Thompson, Tanya. "First Attempt at Fantasy becomes a $100,000 reality." The Scotsman, 8 July 1997.

A STRUGGLING young author has been snapped up by an American publishing company which has bought her first book for more than $100,000.

Two Hollywood studios and an independent American producer are competing for the film rights to Joanna Rowling's story, Harry Potter and the Philosopher's Stone.

Ms Rowling, 31, wrote the 80,000-word fantasy against severe odds. Recently divorced and almost penniless, she had to look after her three-month-old daughter Jessica after moving to Edinburgh.

She left her husband, a Portuguese journalist, soon after Jessica was born. "I was very depressed and having a newborn child made it doubly difficult," she said.

"The little money I had went on baby gear and all I could afford on housing benefit was a freezing, terribly grotty little flat. I simply felt like a non-person, I was very low, and I had to achieve something.

"Without the challenge I would have gone stark raving mad."

The inspiration for the book came in 1990. Ms Rowling had gone to Portugal to teach English and fell in love and married a journalist. Soon after the birth of Jessica, now three, she left her husband and later returned to Britain. Unemployed and on benefits, she typed her work before sending it to two London publishers.

The size of the deal has drawn comparison with Nicholas Evans who was paid £350,000 for his first novel, The Horse Whisperer, which became a literary sensation.

Ms Rowling, raised in the Forest of Dean, is a French and classics graduate from Exeter. Speaking of her success last night, her literary agent Christopher Little said it was rare for unknown writers to be singled out at first attempt. "We get dozens [of manuscripts] every day but this one was unique and fresh. It is virtually unheard of to attract $100,000."

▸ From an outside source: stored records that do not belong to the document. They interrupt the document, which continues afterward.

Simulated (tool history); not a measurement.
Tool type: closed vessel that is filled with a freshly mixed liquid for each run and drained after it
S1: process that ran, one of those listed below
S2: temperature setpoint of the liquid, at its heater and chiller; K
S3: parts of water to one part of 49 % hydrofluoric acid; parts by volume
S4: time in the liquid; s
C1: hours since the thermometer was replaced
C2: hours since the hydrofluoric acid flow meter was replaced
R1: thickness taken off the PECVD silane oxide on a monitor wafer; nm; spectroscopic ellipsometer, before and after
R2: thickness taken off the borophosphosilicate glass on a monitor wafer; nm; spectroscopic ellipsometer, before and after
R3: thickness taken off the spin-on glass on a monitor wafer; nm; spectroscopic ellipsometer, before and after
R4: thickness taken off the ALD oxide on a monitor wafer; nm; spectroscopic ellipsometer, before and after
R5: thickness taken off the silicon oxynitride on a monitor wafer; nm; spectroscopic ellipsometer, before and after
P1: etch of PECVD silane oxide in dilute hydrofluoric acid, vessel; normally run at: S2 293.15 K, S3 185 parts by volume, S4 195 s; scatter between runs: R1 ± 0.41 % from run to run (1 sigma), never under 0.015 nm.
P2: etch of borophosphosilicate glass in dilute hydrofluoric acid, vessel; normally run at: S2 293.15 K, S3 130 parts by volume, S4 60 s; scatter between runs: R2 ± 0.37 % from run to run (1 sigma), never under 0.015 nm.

Ms Rowling has won the highest ever Scottish Arts Council award for a children's writer, £8,000, which she has spent on a word processor.

Her book, in its fourth reprint in Britain, has been acclaimed for its humour and was described by The Scotsman as "an unassailable stand for the power of fresh, innovative storytelling in the face of formula horror and sickly romance".

The publisher, Bloomsbury Children's Books, describes Ms Rowling as a "very special talent".